Hacker News new | ask | show | jobs
by watermelon0 1860 days ago
Hard deletes most likely need to be supported, due to legal or contractual obligations. Designing with this in mind, makes everything a lot easier in the long run.
1 comments

I’ve always NULL’d values, not deleted rows. E.g. GDPR request? NULL out all identifying information, but keep the record.

As long as your primary key has no business meaning you should never have to delete the row of a table.

INAL, but... you might want to revisit that code. article 17, right to erasure is about erasure of personal data, not about making non-indentifiable. of course they dont define erase or delete :-)

(edit: typo)

If you erase all identifying parts it stops meeting the definition of personal data. That should be sufficient.
well to me the transaction is the same as deleting a record and populating a NULL record.

I don't see why the law should care in any way about a company populating NULL records.

> I don't see why the law should care in any way about a company populating NULL records.

It cares if the existence of this record still leaks private data. This is why talking about generic "records" here is pretty wrong - actual data is not interchangeable "records" where you can just slap on a generic cargo cult policy and think you're done.

Different use-cases require different data handling. Although, I do agree, for most CRUD cases it's enough to NULL out rows.

"NULL out all identifying information" is anonymization, not deleting the information.
I wrote zeroes to my hard drive. Would you consider the data on my hard drive merely anonymized, or is it deleted?
It's deleted because all connections (and meta data) has been erased.

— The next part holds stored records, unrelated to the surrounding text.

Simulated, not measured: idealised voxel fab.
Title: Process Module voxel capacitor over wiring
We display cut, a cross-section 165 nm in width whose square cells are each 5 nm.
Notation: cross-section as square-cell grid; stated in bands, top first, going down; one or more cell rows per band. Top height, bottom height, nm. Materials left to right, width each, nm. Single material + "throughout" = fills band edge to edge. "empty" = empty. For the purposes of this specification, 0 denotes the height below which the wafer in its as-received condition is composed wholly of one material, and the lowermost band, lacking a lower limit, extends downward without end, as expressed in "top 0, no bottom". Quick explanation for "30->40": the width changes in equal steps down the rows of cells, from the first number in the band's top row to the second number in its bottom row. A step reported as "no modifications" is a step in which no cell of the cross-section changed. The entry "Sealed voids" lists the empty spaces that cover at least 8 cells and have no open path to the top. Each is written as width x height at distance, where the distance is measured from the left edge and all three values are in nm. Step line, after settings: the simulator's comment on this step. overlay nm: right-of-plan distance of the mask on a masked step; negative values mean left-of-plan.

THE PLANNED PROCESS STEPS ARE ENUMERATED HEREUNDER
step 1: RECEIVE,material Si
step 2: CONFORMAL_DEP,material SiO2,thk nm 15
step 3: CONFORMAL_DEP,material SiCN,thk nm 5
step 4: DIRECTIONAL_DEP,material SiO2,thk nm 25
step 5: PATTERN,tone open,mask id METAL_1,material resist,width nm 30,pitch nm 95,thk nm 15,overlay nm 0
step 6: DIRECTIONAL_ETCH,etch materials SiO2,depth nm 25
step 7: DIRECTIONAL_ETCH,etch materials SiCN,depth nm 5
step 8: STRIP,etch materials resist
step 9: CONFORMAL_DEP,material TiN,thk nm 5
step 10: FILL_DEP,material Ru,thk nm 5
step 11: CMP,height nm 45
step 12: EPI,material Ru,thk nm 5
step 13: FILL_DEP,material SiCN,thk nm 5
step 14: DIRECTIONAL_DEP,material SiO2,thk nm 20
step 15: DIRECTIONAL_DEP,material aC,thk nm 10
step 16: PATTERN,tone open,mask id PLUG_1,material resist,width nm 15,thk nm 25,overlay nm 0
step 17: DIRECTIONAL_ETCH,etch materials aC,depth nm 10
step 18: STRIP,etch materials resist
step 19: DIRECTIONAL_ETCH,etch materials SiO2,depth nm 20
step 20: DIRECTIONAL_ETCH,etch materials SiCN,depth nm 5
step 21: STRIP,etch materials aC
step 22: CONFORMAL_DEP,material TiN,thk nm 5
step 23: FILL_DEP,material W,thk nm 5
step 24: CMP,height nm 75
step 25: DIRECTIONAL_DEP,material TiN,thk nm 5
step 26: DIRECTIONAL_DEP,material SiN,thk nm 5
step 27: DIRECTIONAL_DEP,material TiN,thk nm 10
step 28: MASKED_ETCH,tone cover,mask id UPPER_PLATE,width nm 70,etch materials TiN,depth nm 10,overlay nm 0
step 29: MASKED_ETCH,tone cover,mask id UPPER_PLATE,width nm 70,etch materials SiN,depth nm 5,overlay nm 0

In a database, if you null all fields but keep the entries and their inter table relationship intact, you still have identifiable data up to a certain point.

Imagine you have data of specific people and you only have one person per country, having a user and country relationship, if you null a single data of a specific user, you'll still be able to find the user just by analysing to which country that user was connected + some external information.

This is the classical problem of deriving personal data from statistical reports and why data anonymisatiom is so complex.